Error Resilient Quantum Amplitude Estimation from Parallel Quantum Phase Estimation

TL;DR

This paper introduces a parallelization method for quantum phase and amplitude estimation algorithms that reduces circuit depth and significantly enhances error resilience, maintaining high probability of correct solutions even under high error rates.

Contribution

It presents a novel parallelization technique for quantum amplitude estimation that improves error resilience without increasing circuit depth.

Findings

Parallelization reduces quantum circuit depth to that of a single Grover operator.

The method significantly improves error resilience in amplitude estimation.
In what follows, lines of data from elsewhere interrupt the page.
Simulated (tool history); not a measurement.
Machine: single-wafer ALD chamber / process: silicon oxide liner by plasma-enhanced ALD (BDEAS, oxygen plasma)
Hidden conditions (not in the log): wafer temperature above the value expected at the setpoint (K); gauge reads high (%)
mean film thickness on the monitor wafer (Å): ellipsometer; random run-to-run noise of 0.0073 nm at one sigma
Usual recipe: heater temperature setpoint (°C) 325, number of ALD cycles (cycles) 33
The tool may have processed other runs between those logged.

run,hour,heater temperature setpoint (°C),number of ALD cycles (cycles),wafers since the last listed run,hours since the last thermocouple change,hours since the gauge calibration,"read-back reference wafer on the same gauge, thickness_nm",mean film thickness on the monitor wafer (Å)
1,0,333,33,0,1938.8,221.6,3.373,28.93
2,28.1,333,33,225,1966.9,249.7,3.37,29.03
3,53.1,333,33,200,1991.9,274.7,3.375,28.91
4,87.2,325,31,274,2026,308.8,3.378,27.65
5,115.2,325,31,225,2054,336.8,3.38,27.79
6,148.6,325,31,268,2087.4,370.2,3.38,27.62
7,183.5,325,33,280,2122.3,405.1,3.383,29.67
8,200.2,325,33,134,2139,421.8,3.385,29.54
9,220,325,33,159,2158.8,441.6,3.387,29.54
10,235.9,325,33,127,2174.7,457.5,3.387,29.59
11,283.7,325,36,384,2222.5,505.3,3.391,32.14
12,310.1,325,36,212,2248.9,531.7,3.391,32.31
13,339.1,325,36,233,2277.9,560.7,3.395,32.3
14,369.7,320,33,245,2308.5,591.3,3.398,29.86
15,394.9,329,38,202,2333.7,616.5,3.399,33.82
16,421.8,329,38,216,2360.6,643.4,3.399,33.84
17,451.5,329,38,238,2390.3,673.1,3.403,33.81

Correct solutions are obtained with high probability despite high error rates.

Abstract

We show how phase and amplitude estimation algorithms can be parallelized. This can reduce the gate depth of the quantum circuits to that of a single Grover operator with a small overhead. Further, we show that for quantum amplitude estimation, the parallelization can lead to vast improvements in resilience against quantum errors. The resilience is not caused by the lower gate depth, but by the structure of the algorithm. Even in cases with errors that make it impossible to read out the exact or approximate solutions from conventional amplitude estimation, our parallel approach provided the correct solution with high probability. The results on error resilience hold for the standard version and for low depth versions of quantum amplitude estimation. Methods presented are subject of a patent application [Quantum computing device: Patent application EP 21207022.1].